The Center's work on 'Federal Budget' Issues

The Center informs the debate over federal budget priorities by analyzing the President’s budget and major congressional proposals throughout the annual budget process. We pay particular attention to the adequacy of funding for programs that assist low- and moderate-income families. We also analyze long-term budget challenges and measures to address them. In addition, we promote measures to improve fiscal responsibility.


House Bills Would Make Budget Estimates More Confusing

June 18, 2013 at 2:24 pm

The House Budget Committee will consider two bills tomorrow that, contrary to their titles, would harm the congressional budget process.  The House passed similar bills last year, and we have previously explained how they would make budget estimates less transparent and less useful.

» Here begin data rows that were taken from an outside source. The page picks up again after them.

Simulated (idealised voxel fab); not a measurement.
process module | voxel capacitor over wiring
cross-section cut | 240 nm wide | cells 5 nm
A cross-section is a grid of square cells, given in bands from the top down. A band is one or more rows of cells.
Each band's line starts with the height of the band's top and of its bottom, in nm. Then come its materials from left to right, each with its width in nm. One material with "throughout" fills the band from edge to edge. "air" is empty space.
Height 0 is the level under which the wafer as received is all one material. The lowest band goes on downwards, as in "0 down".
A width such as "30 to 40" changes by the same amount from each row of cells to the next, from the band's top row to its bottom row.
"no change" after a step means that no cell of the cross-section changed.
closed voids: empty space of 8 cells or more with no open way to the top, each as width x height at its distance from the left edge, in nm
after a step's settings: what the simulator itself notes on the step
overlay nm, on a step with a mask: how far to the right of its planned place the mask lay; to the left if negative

  • The “Baseline Reform Act” (H.R. 1871) would require the Congressional Budget Office (CBO) and the Office of Management and Budget (OMB), in constructing budget baselines that project future funding levels, to assume that discretionary appropriations will remain frozen indefinitely, with no adjustment for inflation.  The bill would have no effect for 2014 through 2021, since the baseline for those years assumes that appropriations conform to the levels specified in the Budget Control Act of 2011.  Beyond 2021, though, the proposal would make projections of deficits and debt unrealistic and misleading, we explained last year.
  • The “Pro-Growth Budgeting Act” (H.R. 1874) would require CBO to prepare “dynamic” estimates of the budgetary impact of major legislation.  Because the effects of tax and spending changes on the overall economy are highly uncertain, trying to include these factors in budget estimates would impair the credibility of the budget process, our 2012 report explained.

The Budget Committee may also soon consider a third budget process bill that would also have unfortunate consequences.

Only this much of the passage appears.